I suspect it's due to the use of Box for the borrowed fields, since every access to a box (including moves of the containing struct) assert that the box has unique ownership of its contents. You will likely have to write your own aliasable box type like this to get around it:

use std::ptr::NonNull;

struct AliasableBox<T: ?Sized> {
    ptr: NonNull<T>,
}

impl<T> AliasableBox<T> {
    fn new(t: T) -> Self {
        Self::from_box(Box::new(t))
    }
}

impl<T: ?Sized> AliasableBox<T> {
    fn from_box(b: Box<T>) -> Self {
        unsafe {
            let ptr = Box::into_raw(b);
            Self {
                ptr: NonNull::new_unchecked(ptr),
            }
        }
    }
}

impl<T: ?Sized> Drop for AliasableBox<T> {
    fn drop(&mut self) {
        unsafe {
            drop(Box::from_raw(self.ptr.as_ptr()));
        }
    }
}
1 Like

Could you elaborate more on what the error entails? I am having trouble understanding what is safe with AliasableBox that is unsafe with Box.

The various pointer types have some assumptions about the thing it points at, and these assumptions are used for optimizing code. Since they're used by the optimizer, you can get invalid optimizations if you violate the assumptions.

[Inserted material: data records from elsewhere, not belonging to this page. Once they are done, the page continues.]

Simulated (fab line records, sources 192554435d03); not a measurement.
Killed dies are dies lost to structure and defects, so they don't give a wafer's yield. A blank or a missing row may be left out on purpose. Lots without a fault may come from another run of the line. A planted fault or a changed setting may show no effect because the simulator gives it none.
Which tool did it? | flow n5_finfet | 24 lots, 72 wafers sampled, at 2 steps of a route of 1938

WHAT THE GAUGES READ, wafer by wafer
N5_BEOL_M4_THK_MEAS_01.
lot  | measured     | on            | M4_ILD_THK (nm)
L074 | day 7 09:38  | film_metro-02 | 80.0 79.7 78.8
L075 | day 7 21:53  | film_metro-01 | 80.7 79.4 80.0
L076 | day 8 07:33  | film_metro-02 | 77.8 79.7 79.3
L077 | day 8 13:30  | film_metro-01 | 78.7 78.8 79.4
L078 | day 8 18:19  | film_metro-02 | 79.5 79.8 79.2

In our case, the assumption is that Box (and &mut) assert exclusive access to the target. This exclusivity is very strong to the extent that every time you touch the pointer in any way, it kicks in, marking every other pointer to that thing invalid — touching such an invalidated pointer later would be undefined behaviour.

It's a bit hard to tell from my error, but I believe it went wrong when the value containing the box was returned from the constructor, touching both the Box and your other reference to it. Since this results in asserting exclusivity while also asserting the existence of some other reference, you cause UB.

My AliasableBox is different because it uses a raw pointer, and raw pointers are not considered "used" in the same way when moved around. They're only considered used when you actually read or write to it.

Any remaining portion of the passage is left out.